Tesco chicken supplier should pay to clean up River Wye, says charity

Algal blooms
Algal blooms in the River Wye are increasing, partly caused by phosphorus entering the water from excess manure from poultry farms. Photograph: Alexander Turner/The Guardian

Avara Foods, a leading supplier of chicken to Tesco, is being urged by campaigners to pay reparations to help clean up the River Wye.

The Wye, a river running from mid-Wales to the Severn estuary, has been affected by increasing algal blooms. These are partly caused by poultry farms spreading more manure than the land can absorb, say scientists, leading to excess phosphorus leaching into waterways.

Avara Foods is responsible for more than 16 million of the 20 million chickens reared in the Wye catchment, which has seen a surge in chicken numbers over the past two decades.

The company recently announced a plan promising that by 2025, its supply chain would “not contribute to excess phosphate in the River Wye”. However, clean river campaigners say that that is not enough.

Last month, one of Avara’s joint owners, the US food giant Cargill, lost a court case in the US and was held responsible for polluting the Illinois River with poultry manure. The companies have until mid March to reach an agreement with the state of Oklahoma on how they will work to remedy the pollution’s effects, which included algal blooms.

Campaigners say the US court ruling sets an example and that Avara now needs to pay for cleaning up the River Wye.

“It is time that Avara committed to paying to restore the Wye as a matter of urgency. The principle of ‘the polluter pays’ should apply here just as it does in America,” said Richard Tyler of campaign group Save the Wye.

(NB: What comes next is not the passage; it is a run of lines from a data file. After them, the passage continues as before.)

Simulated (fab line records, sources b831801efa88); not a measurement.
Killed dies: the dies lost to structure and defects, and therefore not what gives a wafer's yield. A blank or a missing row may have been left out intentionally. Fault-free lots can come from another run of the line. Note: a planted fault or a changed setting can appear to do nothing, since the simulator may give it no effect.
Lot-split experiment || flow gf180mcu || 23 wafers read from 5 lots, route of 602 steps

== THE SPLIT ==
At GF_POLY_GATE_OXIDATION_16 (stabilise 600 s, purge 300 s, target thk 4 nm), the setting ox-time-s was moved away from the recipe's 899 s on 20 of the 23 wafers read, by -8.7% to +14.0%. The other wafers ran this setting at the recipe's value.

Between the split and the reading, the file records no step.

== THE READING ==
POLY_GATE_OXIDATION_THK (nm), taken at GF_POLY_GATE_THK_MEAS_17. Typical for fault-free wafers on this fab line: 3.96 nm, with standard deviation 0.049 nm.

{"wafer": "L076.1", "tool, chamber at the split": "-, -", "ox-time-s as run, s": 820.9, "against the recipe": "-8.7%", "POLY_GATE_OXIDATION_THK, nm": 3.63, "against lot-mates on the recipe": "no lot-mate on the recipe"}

Avara has said it is its chicken suppliers rather than the company itself that applies poultry manure to the land, and that “the excess phosphate in the Wye arises from a significant number of producers and users in the catchment – of whom we are but one”.

However, the company’s new plan pledges to introduce “more robust nutrient, soil and manure management standards” that would export more manure out of the river catchment and ensure its poultry waste will only be spread on land in the area when there is evidence it is needed.

Avara told the Guardian that it had not determined how its stricter standards would be independently verified and upheld, but that it would welcome greater regulation and enforcement from environmental agencies.

The company claims to have reduced phosphate in its poultry feed by 27% since 2016, yet it also significantly expanded production over that period, putting millions more birds into the Wye catchment.

3O0A8826photoshop reedit - Avara Foods through the fence. Hereford Photograph: Alexander Turner/The Guardian

Scientists have recommended reducing overall bird numbers in the region, but Avara said this was not on its agenda.

“There’s a continued demand for meat. There is no signal out there that says stop and cut back. We’re serving the consumer. If we didn’t produce [chicken meat] here, it would be imported,” Avara’s agricultural director John Reed said.

The US court ruling against Avara’s joint owner Cargill stated that the company had known since the 1980s about the damaging effects to rivers of phosphorus in poultry manure and yet continued to allow its manure to be applied to the land without any appropriate management.

In 2004, Cargill took out newspaper advertisements which appeared to promise to develop nutrient management standards and reduce the amount of poultry litter applied within the watershed by exporting more manure out of the area.

Avara said its own plan was “based on the individual circumstances of the Wye and the nature of our supply chain within it”.

The US lawsuit was filed in 2005, and while the trial ended in 2009, it has taken 13 years for the ruling to be given by the judge.

Paul Withers professor of catchment biogeochemistry at Lancaster University said that past applications of manures and fertilisers had created a legacy of phosphorus in Wye catchment soils that would “continue to leak into the river for many years”.

A spokesperson for Avara said the company was focused on supporting projects that created “economically viable alternatives to spreading manure on the land, while working to establish independent standards for soil and nutrient management for any manure from our supply chain put on the land.”

The spokesperson added: “Improving the condition of the Wye will not only require action from all producers, it will require credible solutions that allow arable farming in the area to thrive without the need for excess phosphate or other nutrients. Without this, our product will simply be replaced with another.”

Charles Watson, chair of the charity River Action, said the lack of any robust regulatory framework to monitor and police Avara’s proposed solutions was “clearly a huge issue”.

“Also, as these mitigations are finally implemented, the debate will have to move on to the need for these self-confessed polluters to pay the necessary reparations to help restore the river to its former natural state. In this regard, the US ruling sets for the Wye an intriguing precedent.”

A spokesperson for Tesco said it wascommitted to playing our part in ensuring the protection of the River Wye, alongside other actors across the food industry”.

• The main image on this story was replaced on 3 February 2023, as the original picture featured a logistics company that was unconnected to the content of the story.